An announcement from Slideshare:
As part of our transition to HTML5, we are pleased to let you know that embedded presentations are now Flash-free. We have also made several other improvements to our embed code:
- Embedded presentations can be viewed on iOS devices
- New features in embedded presentations will be updated dynamically
- The embed code is shorter and simpler
- The embed has new Twitter and Facebook share buttons (we find that presentations with share buttons get shared 30% more)
Great to see Slideshare bringing their embed functionality up to date – I’ll be updating all my links over the coming weeks.
It is becoming a real rarity now to see social sites use Flash as anything else than a fallback mechanism, which I see as real progress. It’s not just mobile access either, it is very apparent that browsers run more efficiently even with multiple HTML5-rich tabs open and desktops don’t get bogged down when streaming video is playing.
Its interesting that there are a series of posts doing the rounds this week referring to the ‘scandal’ that Apple might ditch the 30-pin dock connector on the next iPhone, yet this is clearly just the pace of progress. Requirements change, technology is invented, at some stage hard decisions need to be made on what gets left out – that’s the price for targeting simplicity. In the past 15 years we’ve seen the death of the parallel/serial/keyboard/mouse ports on PCs (all because of USB, first popular on the iMac G3), the fading of the VGA port (dropped for DVI, then Mini Displayport then Thunderbolt on successive generations of Macs, though admittedly still used on many PCs), and now the fading of the optical drive (discarded on the Macbook Air). Each time a technology has been discarded it has seemed a shock or a reach too far, and yet on every occasion it has turned out to be the best decision for both the vendor and the users alike. In the same way it has become clear that Apple made the right decision not supporting Flash on iOS back in 2007 – user experience on the web has improved substantially as a result.

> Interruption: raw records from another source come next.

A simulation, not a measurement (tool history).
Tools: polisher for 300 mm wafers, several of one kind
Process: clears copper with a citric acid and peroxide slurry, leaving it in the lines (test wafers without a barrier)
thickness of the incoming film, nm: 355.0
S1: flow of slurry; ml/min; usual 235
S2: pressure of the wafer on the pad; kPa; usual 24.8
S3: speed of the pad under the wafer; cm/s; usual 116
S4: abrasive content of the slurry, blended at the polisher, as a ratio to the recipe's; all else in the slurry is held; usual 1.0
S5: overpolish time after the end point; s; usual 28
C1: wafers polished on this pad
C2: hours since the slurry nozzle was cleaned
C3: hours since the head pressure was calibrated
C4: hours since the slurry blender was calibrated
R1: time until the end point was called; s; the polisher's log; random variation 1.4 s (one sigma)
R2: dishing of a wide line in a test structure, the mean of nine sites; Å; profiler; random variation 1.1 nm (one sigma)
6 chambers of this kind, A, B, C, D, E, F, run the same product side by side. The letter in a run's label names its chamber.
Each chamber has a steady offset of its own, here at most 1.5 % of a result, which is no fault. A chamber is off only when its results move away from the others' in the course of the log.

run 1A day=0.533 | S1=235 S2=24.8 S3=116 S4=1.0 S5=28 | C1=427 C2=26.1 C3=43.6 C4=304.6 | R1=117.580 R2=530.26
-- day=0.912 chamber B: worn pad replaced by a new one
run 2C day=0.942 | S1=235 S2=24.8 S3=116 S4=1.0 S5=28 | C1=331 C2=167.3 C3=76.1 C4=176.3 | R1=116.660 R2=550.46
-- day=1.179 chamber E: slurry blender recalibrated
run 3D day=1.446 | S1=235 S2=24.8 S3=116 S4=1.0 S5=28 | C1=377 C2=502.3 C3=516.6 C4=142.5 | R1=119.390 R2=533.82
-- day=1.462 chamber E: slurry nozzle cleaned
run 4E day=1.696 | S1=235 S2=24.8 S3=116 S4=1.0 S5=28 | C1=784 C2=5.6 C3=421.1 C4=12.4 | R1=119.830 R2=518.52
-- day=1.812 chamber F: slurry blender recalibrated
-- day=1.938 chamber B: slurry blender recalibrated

Steve Jobs regularly talked about how hard ‘simple’ is to achieve, and how really hard decisions need to be made to get there. It seems that this is seen as ‘anti-enterprise’ in some places, that organisations must be able to expect that features they hard at version 1 will still be supported at version 5 ten years later, whether they were positive features that are still relevant or not. Backward compatibility is important yes, but I would argue that defending the retention of all previous features or functions stifles innovation, destroys user experience and results in poor productivity and business value. I would love to see more ‘enterprise’ vendors be willing to throw off the shackles, drop some older out-of-place features and target simplicity as their number one aims.